RALPHBench (Recurrent Agents Learning on Long Programming Horizons) evaluates autonomous coding agents on extremely long-horizon software engineering tasks requiring sustained reasoning over 1,000–10,000+ steps on real production codebases.
Our goal is to build the most rigorous and comprehensive benchmark for measuring agent capabilities on the kind of multi-file, multi-day engineering challenges that real developers face — not just single-step bug fixes or isolated code generation.
RALPHBench evaluates:
- Whether agents can sustain coherent reasoning over thousands of steps
- How effectively agents handle real production-scale codebases
- Whether agents can complete full-system engineering tasks end-to-end
How to Get Involved
Getting Access
- Reach out via email: contribute@ralphbench.org
- Check the GitHub repo for open issues and contribution guidelines
Getting Started
- Read through the CONTRIBUTING.md on GitHub for basic context and orientation
- Review existing tasks to understand the format and difficulty expectations
What Tasks We Want
Task Categories
Greenfield Projects (build from scratch):
- Compilers, interpreters, and language tools
- Web browsers and rendering engines
- Databases and storage systems
- Full-stack web applications
Performance & ML Research (optimize and innovate):
- Performance profiling and optimization
- Numerical methods and scientific computing
- ML training pipelines and model engineering
Migration & Refactoring (transform existing code):
- Framework migrations (e.g., React class → hooks)
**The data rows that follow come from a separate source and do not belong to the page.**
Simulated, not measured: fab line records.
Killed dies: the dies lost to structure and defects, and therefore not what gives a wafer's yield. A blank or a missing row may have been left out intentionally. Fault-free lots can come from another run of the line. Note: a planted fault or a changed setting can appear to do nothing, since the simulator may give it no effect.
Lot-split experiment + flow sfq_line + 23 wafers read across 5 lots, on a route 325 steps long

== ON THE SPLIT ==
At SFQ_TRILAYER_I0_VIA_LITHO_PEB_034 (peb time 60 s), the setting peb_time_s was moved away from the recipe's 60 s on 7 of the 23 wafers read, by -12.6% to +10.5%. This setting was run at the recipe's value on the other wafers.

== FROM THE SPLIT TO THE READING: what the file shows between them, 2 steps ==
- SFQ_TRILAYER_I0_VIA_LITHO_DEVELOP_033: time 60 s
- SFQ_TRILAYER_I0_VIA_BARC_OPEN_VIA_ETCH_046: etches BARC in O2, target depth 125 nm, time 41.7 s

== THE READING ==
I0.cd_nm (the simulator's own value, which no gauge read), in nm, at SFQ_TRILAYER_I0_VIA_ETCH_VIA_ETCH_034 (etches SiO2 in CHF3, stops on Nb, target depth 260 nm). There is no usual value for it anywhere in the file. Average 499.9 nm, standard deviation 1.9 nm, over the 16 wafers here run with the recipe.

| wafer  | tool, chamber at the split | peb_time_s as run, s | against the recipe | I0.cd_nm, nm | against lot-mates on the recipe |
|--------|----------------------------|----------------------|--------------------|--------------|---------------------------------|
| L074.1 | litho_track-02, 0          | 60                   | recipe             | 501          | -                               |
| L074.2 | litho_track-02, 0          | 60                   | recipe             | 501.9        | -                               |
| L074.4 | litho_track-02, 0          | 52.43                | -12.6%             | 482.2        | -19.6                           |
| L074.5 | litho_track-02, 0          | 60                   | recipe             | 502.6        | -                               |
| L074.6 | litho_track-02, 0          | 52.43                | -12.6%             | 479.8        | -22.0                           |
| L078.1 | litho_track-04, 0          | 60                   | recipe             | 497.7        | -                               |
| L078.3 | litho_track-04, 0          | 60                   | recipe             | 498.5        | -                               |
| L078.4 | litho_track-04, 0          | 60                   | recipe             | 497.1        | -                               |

- API redesigns and versioning
- Large-scale multi-file refactors
Task Requirements
- Tasks must require 1,000+ steps for a competent agent to complete
- Real production codebases preferred over synthetic exercises
- Harbor format with oracle solution at 100% pass rate
- All tests must be deterministic and reproducible
- 4-hour wall-clock timeout per task
Task Format
Tasks follow the Harbor format:
task-name/
├── instruction.md # REQUIRED - Task description
├── task.toml # REQUIRED - Metadata and timeouts
├── environment/
│ └── Dockerfile # REQUIRED - Container with dependencies
├── solution/
│ └── solve.sh # REQUIRED - Oracle solution (must pass 100%)
└── tests/
├── test.sh # REQUIRED - Runs pytest
└── test_outputs.py # REQUIRED - Writes reward to /logs/verifier/reward.txtEvaluation Methodology
- Pass@1 Scoring: No partial credit — all tests must pass
- Step Counting: Measures agent efficiency (fewer steps = better)
- Time Limits: 4-hour wall-clock timeout per task
FAQ
Q: How do I qualify for authorship?
3 high-quality tasks merged to main = automatic authorship
Q: What if I contribute fewer tasks but help with other work?
We consider all contributions: infrastructure, experiments, paper writing, and more. Reach out to discuss!
Resources
Harbor Framework
harbor run --dataset <path> --agent <agent-name> # run tasks
harbor tasks check # validate task format